I was given an assignment by a life coach last night. She said to think about 5 words that describe me, core values of a sort, words that describe me before the world interfered and changed me.

I have a problem with balance. The balance between strong and sweet, the balance between my heart and my brain, the balance between the masculine side of me and the feminine side. To say who I was before the world changed me, I would have to go back to 4 year old me, before this problem with balance started.

It was at 4 years old my world changed. At four years old I learned to be afraid. Over the next 4 years of my life, I learned to hide tears and cry in my closet at night after everyone went to bed. I learned to be angry. I learned to hide pain from people, developed the attitude of “they will never see how much they hurt me.” I started focusing on being tough. I played football barefoot with the boys in my neighborhood, I cut out splinters, didn’t even wince at bee stings, and walked barefoot on burning hot asphalt just to make myself tougher. I took Judo, for only a few weeks, but I remember little 25kg me flipping the 100kg instructor and listening to him laugh afterwards and tell my mother that I would do well in Judo because I had a mean streak, and I remember hearing her laugh and say that I certainly did.

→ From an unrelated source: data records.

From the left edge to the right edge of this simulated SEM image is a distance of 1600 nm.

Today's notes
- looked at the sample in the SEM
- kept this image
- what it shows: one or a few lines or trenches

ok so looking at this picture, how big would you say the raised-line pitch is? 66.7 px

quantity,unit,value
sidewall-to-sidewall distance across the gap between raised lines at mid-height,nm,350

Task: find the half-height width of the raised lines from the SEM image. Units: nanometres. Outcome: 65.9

I punched things. I made holes in ceilings (don’t ask) and walls, punching and kicking them. I would climb trees and hide in the tops of them. Then, the tree climbing turned to pull ups and push ups, for which I set records in school year after year. I learned to believe I was mean, and angry with a terrible temper. I was told I would have a terrible time finding a man to marry me – because no one would put up with me long term.

When I walked into the Muay Thai gym for the first time, I felt like I belonged there. I could say whatever I wanted and no one cared. I could drop f bombs all day long and it was cool with everyone there. The more tough I seemed, the more people liked me. I got rewarded with attention for being tough. For not showing pain. But, now as I think about this… Is this really who I was before the world changed me?

It certainly has become part of me now. Today in boxing, my coach was telling me how a true fighter’s power comes from the heart, not the brain. He talked a while about the energy and speed of the heart…. Which brought me back to thinking about my homework assignment.

In life, I am proud of myself when I think with my brain. As a doctor, we are praised for thinking with our brains. Thinking with my brain is what clothes me, feeds me, puts a roof over my head. When I think with my heart, I am often embarrassed. But, if fighting really is like a metaphor for life…. am I supposed to be thinking more with my heart? Am I really so hard and tough… or did I start out softer and sweet (I usually laugh when someone uses the word sweet to describe me)… but what if I am? What if the world made me hard and tough. What if that wasn’t who I was in the beginning?

What if true happiness in life comes from thinking from your heart and not your brain? What if we all felt ok letting people see us cry? What if you didn’t have to laugh off a liver kick but could say, “Man that was a bitch”?

What if when we were depressed it was okay to be depressed? If no one made us feel less than for our feelings? What if no one told us that we are supposed to shake it off and be happy all the time? What if sitting with sadness wasn’t seen as a bad thing but just a part of life? What if Tim had felt safe asking for help when he was suicidal? What if he hadn’t been ashamed of his sadness?

A few months ago in boxing, I was shadow boxing with a southpaw. She was a foot taller than I was and a leftie.. so she kept touching me…. Me, being the aggressive feisty girl I am, said to her, “If you want to spar go get your mouthpiece and I’ll meet you in the ring, if you don’t then back off, get out of my face and quit touching me.” I wasn’t very nice. My instinct wasn’t to be nice… But a few days later, I made my coach show me how to go up against a southpaw, which he had never shown me before. And, it was the opposite of what I instinctively thought I was supposed to be doing. Turns out, I was getting touched because of my mistakes. Sometimes we have to ask for help, even when it is help with depression and suicidal thoughts.

Sometimes we have to be weak. Sometimes we have to stop pretending that nothing hurts us…. Sometimes we have to do these things just to be okay…. In life, we put up walls and block out vulnerability as we learn from our experiences. What if we are supposed to learn but not change who we are on the inside? What if the only way to be truly happy is to completely allow yourself to be completely you? It’s scary isn’t it? Which brings me back to 4 year old me who learned to be afraid.

I think my homework assignment is going to take a while longer than I thought it would.